Now that I’m on the other side of these events, I’m exhausted, and despite all of my daily hygiene precautions, I somehow caught a cold (don’t worry, it’s just a cold). I wanted to spend this week celebrating: ordering takeout, maybe baking a cake, definitely drinking bubbly drinks, and generally lazing about the house. I’m doing only the latter, but only because of a relentless headache that is only beginning to let up. I feel like my body held it together to let me get through the past week, but the moment I crossed the finish line, it demanded a break. Turns out, getting sick after an incredibly stressful period is common, and it’s called “the let-down effect.”

I’ve craved hearty, simple, comfort food throughout the roller coaster ride of the past week. This soup is my go-to for those moments when my appetite is hanging on by a thread, and my body yearns for comfort. You know that chicken noodle soup you used to eat when you were sick? The one that warms your core and feels like it can cure any illness? I tried to achieve that healing sensation with this soup, only without the meat.

There is a secret ingredient to this recipe, and it’s one I’ve mentioned before. Into the soup, I throw in a hard cheese rind like parmesan or Grana Padano. I first heard about this tip in An Everlasting Meal, an excellent cooking resource for newbies and foodies. Whenever I shred a piece of aged, hard cheese down to the rind, I don’t throw that hard slice out; there’s use in her yet! I just plop her in a little ziplock baggie that lives in the freezer with all the other cheese rinds. Adding a cheese rind to any clear broth, vegetable soup will boost its flavor. You can use a few tablespoons of nutritional yeast or some chopped up dried mushrooms for a vegan alternative.

Hopefully, this soup helps you recover from any bug you’ve caught from the cold weather or “the let-down effect.” It really does the trick for me.

Healing Chickpea Noodle Soup

Recipe adapted from Vegan for Everybody

Makes about 6 servings


  • 1 onion or leek, diced
  • 2 or 3 carrots, peeled and diced
  • 2 or 3 celery stocks or a chunk of celery root, diced
  • 2 garlic cloves, diced
  • 2 teaspoons dried thyme
  • 6 cups (1.5 liters) water
  • 1-2 vegetable broth cubes
  • 2 cans of chickpeas, drained
  • 1 hard cheese rind OR 3 tablespoons of nutritional yeast OR diced dried mushrooms
  • 7 ounces (200 gr) of your favorite small pasta, or eyeball the amount you want
  • A squeeze of lemon juice or 1 teaspoon white vinegar (optional)

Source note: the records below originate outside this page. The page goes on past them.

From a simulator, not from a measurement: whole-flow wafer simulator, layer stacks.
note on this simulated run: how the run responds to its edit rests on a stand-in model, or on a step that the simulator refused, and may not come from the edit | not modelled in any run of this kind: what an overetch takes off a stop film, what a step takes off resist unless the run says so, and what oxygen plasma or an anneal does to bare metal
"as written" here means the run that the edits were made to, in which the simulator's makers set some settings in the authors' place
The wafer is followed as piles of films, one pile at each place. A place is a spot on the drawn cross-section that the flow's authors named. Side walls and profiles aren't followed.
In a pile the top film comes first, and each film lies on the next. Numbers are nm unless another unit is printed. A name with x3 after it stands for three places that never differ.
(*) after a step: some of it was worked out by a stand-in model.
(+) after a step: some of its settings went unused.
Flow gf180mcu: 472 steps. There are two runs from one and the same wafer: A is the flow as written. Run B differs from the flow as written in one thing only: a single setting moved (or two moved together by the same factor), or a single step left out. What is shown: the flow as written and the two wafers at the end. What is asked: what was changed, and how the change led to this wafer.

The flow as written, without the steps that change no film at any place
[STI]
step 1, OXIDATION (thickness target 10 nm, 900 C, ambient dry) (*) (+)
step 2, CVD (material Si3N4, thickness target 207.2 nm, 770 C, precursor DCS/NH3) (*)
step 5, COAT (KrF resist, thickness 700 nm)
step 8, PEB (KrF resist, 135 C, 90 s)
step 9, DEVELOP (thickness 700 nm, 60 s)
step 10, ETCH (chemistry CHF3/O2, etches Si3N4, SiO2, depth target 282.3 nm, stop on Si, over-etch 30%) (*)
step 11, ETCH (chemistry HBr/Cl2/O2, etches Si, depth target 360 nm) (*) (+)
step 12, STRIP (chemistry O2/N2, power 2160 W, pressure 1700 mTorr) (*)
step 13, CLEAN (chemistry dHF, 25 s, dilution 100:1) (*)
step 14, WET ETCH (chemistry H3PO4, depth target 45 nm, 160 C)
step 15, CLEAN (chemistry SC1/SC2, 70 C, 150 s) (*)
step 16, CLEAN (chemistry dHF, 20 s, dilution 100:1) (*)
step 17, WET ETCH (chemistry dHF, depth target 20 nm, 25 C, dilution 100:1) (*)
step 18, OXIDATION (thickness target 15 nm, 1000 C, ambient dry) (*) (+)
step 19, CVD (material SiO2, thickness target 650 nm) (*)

  1. Bring a pot of salted water to a boil and cook the pasta for the required time. Strain, rinse with cold water, strain again, and then pour into a Tupperware with some olive oil. Storing the pasta separate from the soup will ensure your pasta stays al dente and doesn’t turn to mush.
  2. While the pasta cooks, dice up all of your vegetables.
  3. Heat 2 tablespoons of olive oil in a large pot. Sautee the carrots, onions (or leek), and celery (or celery root) with salt over medium-high heat until onions are translucent. Toss in the garlic and thyme. Stir and heat up for a minute. Toss in the chickpeas, water, broth cubes, and parmesan rind (or nutritional yeast or dried mushrooms). Bring to a simmer, cover, and cook for 10-15 minutes.
  4. Remove the cheese rind. Taste and add salt. Add a squeeze of lemon juice or vinegar if desired.
  5. To serve, just place a few spoonsful of pasta in the base of your bowl and pour the soup on top.